As expressed in a New York Times article from Dec. 21, 2013, “Prime Minister Recep Tayyip Erdogan [sic] on Saturday continued his embrace of what has traditionally been the strategy of Turkish politicians facing a crisis: Blame foreign powers, in this case the United States.” The ruling Justice and Development Party (AK Party) is resorting to conspiracy theories to exonerate itself of serious charges on a corruption scandal. Doing so might tarnish Turkey’s image abroad and hurt national interests.
I’m sure the moment the corruption scandal broke out, the Obama administration started to pray to God that the Turks would not interject the US into this internal matter. The spokespersons for the State Department let reporters’ questions about this issue slide without saying much about it. They tried to act as an impartial observer. The Erdoğan government’s direct and indirect interventions on behalf of bureaucrats who are tackling corruption claims actually conflict with the democratic values that reinforce the “model partnership” between the US and Turkey. Despite this fact, the US government kept its criticisms private; it only encouraged judicial principles like transparency and fairness because it did not want to provide any ammunition to politicians or press who might harm US relations with Turkey, and particularly with Erdoğan. The US was determined to stay away from this Turkish family dispute.

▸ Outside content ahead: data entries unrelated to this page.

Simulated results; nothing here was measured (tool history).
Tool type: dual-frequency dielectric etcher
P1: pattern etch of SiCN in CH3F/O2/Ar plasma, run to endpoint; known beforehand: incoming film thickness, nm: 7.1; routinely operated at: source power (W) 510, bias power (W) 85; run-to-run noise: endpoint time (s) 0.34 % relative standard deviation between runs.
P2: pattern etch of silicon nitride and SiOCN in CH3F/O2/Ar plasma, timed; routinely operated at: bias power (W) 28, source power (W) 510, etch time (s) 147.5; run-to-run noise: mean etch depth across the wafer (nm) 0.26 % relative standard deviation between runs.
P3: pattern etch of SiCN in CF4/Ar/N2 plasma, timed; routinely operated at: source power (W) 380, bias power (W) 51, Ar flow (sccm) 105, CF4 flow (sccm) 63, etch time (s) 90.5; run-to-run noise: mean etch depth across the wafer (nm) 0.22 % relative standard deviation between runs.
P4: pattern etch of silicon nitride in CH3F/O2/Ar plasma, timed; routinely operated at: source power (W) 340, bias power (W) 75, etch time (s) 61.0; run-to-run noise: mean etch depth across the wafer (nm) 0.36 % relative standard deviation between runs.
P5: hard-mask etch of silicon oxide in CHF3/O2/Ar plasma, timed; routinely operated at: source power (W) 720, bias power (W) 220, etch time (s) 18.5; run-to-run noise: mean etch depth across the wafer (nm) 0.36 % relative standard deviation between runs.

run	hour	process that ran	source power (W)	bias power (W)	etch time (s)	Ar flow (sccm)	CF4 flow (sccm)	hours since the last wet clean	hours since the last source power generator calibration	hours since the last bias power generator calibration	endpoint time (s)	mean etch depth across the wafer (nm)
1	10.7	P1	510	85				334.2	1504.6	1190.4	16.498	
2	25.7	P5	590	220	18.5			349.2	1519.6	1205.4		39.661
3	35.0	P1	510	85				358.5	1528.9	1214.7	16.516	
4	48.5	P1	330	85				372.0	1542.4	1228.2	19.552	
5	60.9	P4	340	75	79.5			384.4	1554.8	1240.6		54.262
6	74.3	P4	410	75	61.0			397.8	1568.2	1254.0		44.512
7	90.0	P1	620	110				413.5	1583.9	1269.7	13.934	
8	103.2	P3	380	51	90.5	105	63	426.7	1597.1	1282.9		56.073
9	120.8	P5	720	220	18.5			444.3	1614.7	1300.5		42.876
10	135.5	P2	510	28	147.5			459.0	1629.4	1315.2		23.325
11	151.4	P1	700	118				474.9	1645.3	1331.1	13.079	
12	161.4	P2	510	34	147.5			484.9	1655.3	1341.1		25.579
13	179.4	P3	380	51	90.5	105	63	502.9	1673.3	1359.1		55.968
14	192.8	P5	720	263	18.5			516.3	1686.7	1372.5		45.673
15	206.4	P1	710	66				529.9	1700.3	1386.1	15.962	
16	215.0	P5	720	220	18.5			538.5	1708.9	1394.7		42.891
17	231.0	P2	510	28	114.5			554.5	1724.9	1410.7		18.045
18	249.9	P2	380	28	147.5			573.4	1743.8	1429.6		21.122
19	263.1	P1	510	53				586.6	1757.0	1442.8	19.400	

It seems that those who were eager to put forth a foreign connection to discredit the corruption investigation could not find what they were looking for in Washington’s statements. Therefore, they turned their eyes to US Ambassador Francis Ricciardone in Ankara. Ricciardone hosted Republican People’s Party (CHP) leader Kemal Kılıçdaroğlu and party deputies for lunch at his residence on Thursday. He reportedly said transparency is essential in democracies and that his country is also closely following the major corruption investigation. Some people were unhappy about his remarks. Pro-government media organizations targeted Ricciardone in any ugly way based on allegedly anti-government remarks at another private meeting on Dec. 17 with EU ambassadors in Ankara. Then, on Saturday, Erdoğan threatened Ricciardone and other ambassadors without explicitly announcing their names, saying: “Do your job. If you leave your area of duty, this could extend into our government’s area of jurisdiction. We do not have to keep you in our country.”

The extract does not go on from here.